Session Description
Session Description
Art as a Triadic Event: a Peircean Theory of Visual Communication
Saturday, September 12, 2009 - 9:30 AM
“The distinction on which all philosophy is based is between Images of Reason and Images of Sense. The distinction on which all Psychology is based is between Images of the Inner Sense and Images of the Outer Sense. The distinction on which Metaphysics is based is between Images as Images and Images as Representation.” -- Peirce, 1860 June 30, in: His Glassy Essence (Ketner).

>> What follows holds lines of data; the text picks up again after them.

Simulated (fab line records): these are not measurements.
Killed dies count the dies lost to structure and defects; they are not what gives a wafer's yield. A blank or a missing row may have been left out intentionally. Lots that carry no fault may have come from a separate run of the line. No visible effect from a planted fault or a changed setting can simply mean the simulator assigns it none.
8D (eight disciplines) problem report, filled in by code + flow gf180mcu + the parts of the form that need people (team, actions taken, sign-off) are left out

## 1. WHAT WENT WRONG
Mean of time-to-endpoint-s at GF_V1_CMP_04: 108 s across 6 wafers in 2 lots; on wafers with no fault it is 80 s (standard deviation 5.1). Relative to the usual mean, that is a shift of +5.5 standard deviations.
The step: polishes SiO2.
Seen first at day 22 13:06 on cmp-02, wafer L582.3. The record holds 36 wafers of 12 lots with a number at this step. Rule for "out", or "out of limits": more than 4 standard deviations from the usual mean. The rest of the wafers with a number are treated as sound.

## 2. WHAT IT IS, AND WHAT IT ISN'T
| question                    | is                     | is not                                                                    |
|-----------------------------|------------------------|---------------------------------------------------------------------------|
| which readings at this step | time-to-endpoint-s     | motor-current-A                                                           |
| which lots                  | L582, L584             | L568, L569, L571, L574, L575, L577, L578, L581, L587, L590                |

The crisis in which science and philosophy have been involved for the past two hundred years stands out in no other feature as clearly as in the relation between the science of nature and the science of culture. Natural sciences have progressively widened their sphere and have created entirely new instruments of knowledge. As for the sciences of culture they faced an even greater task. For them it was primarily a question of finding that genuine scientific attitude that even Kant and Hegel believed to be reserved only for mathematics and mathematical science of nature. Despite this dominance of disciplinary confrontation the epoch also includes essential attempts to overcome this gap. Charles S. Peirce belonged to those thinkers who strongly criticized disciplinary isolation and vigorously argued for an interdisciplinary approach of pure scientific observation. His science of semeiotic was designed as the science of interdisciplinary thought.
According to Peirce human beings acquire and produce culture through a triadic event. He explains human beings as sign creatures, creating words, names and objects among which the most complex are considered to be visual representations. This lecture discusses strong relevance of the Peircean approach in contemporary scientific discourse, and applies its analytical method to explore the universe of meaning in complex visual representations such as art works.
Elize Bisanz will be presenting Art as a Triadic Event at 9:15 AM in Rooms 307 and 309 of the Texas Tech University Main Library.